So comic legend Jonathan Winters died last week, but I’m not taking it too hard. See, once you become a famous and handsome comedy blogger you realize that all comedians fall neatly into one of two categories: ‘Dave Coulier’ and ‘Other.’ Don’t argue, just accept.
But apparently a lot of people out there feel differently. Specifically, 140 characters worth of differently. Because, despite the story not going live til two days after his death, all of the quotes CNN pulled about his death were tweets. Because phone calls are for assholes and old people, not the hip, tech-savvy newshounds at CNN, with their Mountain Dew IV drips and their backwards “Keep Cool with Coolidge” baseball caps. That also explains why Wolf Blitzer got that Skrillex haircut.
“First he was my idol, then he was my mentor and amazing friend,” tweeted Williams. “I’ll miss him huge. He was my Comedy Buddha. Long live the Buddha.”
“R.I.P Jonathan Winters,” tweeted comedian and filmmaker Albert Brooks. “Beyond funny, he invented a new category of comedic genius.”
“Had a great run. Actual genius,” tweeted Kevin Pollak.
“A genius and the greatest improvisational comedian of all time,” tweeted Richard Lewis.
“The first time I saw Jonathan Winters perform, I thought I might as well quit the business,” tweeted Dick Van Dyke after hearing of Winters’ death. “Because, I could never be as brilliant.”
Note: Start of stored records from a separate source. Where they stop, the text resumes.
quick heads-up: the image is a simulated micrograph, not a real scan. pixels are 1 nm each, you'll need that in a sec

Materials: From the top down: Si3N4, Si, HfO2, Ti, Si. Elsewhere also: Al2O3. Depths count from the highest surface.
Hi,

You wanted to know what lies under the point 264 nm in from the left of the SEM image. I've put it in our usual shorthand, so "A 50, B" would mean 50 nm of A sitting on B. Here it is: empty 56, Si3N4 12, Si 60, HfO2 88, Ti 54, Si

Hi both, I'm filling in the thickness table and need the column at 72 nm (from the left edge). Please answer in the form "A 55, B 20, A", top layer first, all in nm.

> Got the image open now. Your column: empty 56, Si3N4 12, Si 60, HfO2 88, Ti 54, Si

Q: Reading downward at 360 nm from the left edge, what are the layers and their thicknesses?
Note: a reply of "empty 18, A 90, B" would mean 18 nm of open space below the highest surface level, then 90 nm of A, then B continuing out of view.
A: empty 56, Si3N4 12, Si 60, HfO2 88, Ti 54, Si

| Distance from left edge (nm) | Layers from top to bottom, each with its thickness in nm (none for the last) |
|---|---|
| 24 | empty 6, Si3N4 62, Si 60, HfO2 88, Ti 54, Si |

Oh my! It’s a veritable “Who’s Who” of “There’s No Way That Guy is Still Alive.” Nonetheless, I’m gonna roll with it; Richard Lewis isn’t gonna come up often on this blog, and so this may be my only chance to post this:
If there was any justice in this stupid country, “Bemulleted Richard Lewis wearing a utility belt full of adult juice boxes” would be the number one Halloween costume every single year.